This is in regards to the ongoing academic scandal investigation that has overshadowed UNC for years now. However, the new document wasn’t immediately released to public, so it's unclear how the amended NOA differs from first NOA, which hit the school with five potential top-level violations, including lack of institutional control.
The NCAA first sent an NOA yo UNC last May. UNC had 90 days to respond, but that process paused in August when the school reported additional information to the NCAA for review. More than likely, it was a move to delay the NCAA's eventual punishment so this past season's team could compete for a national title, which they came one miracle buzzer-beater away from getting.
At this point, one postseason ban seems like the minimum UNC will get, so of course they didn't want that to take place during last season when a title was within reach.
Depending on how many players were taking fraudulent classes could affect wins, banners and even championships being vacated. The report details just how deep this scandal goes and how it involves players on the 2005 championship team.
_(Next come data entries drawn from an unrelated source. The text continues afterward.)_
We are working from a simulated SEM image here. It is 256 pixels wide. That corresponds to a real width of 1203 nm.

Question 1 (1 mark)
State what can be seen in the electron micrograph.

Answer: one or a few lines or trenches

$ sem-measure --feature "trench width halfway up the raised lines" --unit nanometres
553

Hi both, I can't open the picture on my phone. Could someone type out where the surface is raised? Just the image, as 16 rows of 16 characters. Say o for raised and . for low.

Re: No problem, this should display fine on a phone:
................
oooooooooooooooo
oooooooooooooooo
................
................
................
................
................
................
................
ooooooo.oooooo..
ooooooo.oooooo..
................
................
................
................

Ten members of UNC’s 2005 national championship team, for instance, majored in AFAM. By the 2008-09 academic year, when UNC won its second national championship under coach Roy Williams, men’s basketball players’ enrollments in the suspect AFAM classes had declined considerably.
Even so, under Williams men’s basketball players accounted for 167 enrollments in the suspect AFAM classes that are at the heart of the case. Those classes began in 1993, according to Kenneth Wainstein’s independent investigation, and ended in 2011.